A 'Slightly Lighter Touch' in Sark

2 April 2003

Sark Island doesn't allow its 600 residents to travel by car, but soon it will license and regulate Internet gambling.

One of the United Kingdom's Channel Islands, Sark has embarked on the process of setting up I-gaming regulations. On Feb. 27, Sark received royal assent on its Gambling (Sark) Law, a process that Jonathan Brannam, one of the islands' parliament members, likens to the U.S. process of the president signing a bill into law.
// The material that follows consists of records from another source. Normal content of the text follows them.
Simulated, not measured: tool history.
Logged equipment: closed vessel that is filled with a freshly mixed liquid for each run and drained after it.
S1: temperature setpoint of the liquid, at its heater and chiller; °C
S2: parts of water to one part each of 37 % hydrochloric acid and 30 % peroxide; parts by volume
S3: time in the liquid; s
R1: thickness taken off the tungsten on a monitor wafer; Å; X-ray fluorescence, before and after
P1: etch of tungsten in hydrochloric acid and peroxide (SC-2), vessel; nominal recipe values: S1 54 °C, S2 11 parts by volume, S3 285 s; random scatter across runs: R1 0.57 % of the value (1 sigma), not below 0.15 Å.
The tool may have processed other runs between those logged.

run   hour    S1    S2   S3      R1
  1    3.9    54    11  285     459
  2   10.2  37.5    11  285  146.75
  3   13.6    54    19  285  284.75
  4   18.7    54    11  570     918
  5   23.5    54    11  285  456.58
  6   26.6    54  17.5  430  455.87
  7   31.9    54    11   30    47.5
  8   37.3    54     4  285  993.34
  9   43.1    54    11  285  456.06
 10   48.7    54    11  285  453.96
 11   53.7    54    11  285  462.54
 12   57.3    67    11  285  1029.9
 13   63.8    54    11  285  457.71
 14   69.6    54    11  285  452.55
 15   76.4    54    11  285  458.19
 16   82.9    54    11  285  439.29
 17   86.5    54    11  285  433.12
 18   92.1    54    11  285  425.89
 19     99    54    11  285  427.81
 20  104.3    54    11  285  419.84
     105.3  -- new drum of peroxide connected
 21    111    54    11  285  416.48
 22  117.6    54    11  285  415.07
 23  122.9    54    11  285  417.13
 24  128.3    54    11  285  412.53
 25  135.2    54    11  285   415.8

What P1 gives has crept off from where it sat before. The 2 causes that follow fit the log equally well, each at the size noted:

"We do not seek to become clones of either Alderney or Isle of Man--but neither do we seek to compete with them on price, etc., to entice away their licensed operators."
- Jonathan Brannam
Sark Island Parliament

Now that the law is passed allowing Sark to oversee online gambling operations, the island's parliament, called the Chief Pleas, must determine regulations to govern any Internet gambling operators that make the island home.

Of the four main Channel Islands, Sark is the smallest and is located 80 miles south of the coast of England. The entire island is three miles long and a mile and a half wide. According to its government Web site, the island does not allow personal travel by car--only by "foot, bicycle or horse drawn carriage." The year-round population is 600, a figure that increases to 1,000 with seasonal travel.

On March 26, the Chief Pleas' Gambling Subcommittee discussed and approved a report that contains a resolution allowing the island's government to raise a levy from companies to be licensed in Sark to provide Internet gambling.

The report also states that the parliament is interested in hosting companies that offer simpler fixed-odds games like bingo, slots and poker. The group additionally said it would advocate the licensing of bookmaking. In the report, the group mentions that it will be necessary, at some future meeting, to "grapple with the issue of whether to permit legalized gambling in Sark by online customers from countries where online gambling is not permitted--e.g. China, Hong Kong or some states in the USA."

Brannam said that while the "umbrella" law establishing the ability of the island to offer online gambling licenses has already been made final, it is still up to the Chief Pleas to pass secondary legislation, in the form of an ordinance that will set out the rules for the industry. Brannam, who is on the gambling subcommittee, said the ordinance has been started and will be brought to the Chief Pleas, which has maximum number of 52 members, this summer for a vote.

The report states that Sark has a one-year window of opportunity to establish itself as an online gaming jurisdiction. Brannam said they realize that there are already several jurisdictions for operators to choose from and that they wish to offer features that operators won't find in other countries. However, he said, Sark does not wish to compete with neighbors Alderney and Isle of Man for licensees.

"At this moment, suffice it to say that we have carried out research and identified some features that we think may work for us," he wrote in an e-mail to IGN. "We do not seek to become clones of either Alderney or Isle of Man--but neither do we seek to compete with them on price, etc., to entice away their licensed operators."

One such feature, Brannam said in a phone interview with IGN, will be that Sark won't require as many employees of the online gambling company to live on the island as some other jurisdictions do. He said he would like Sark's regulations to have a "slightly lighter touch which will be no less effective."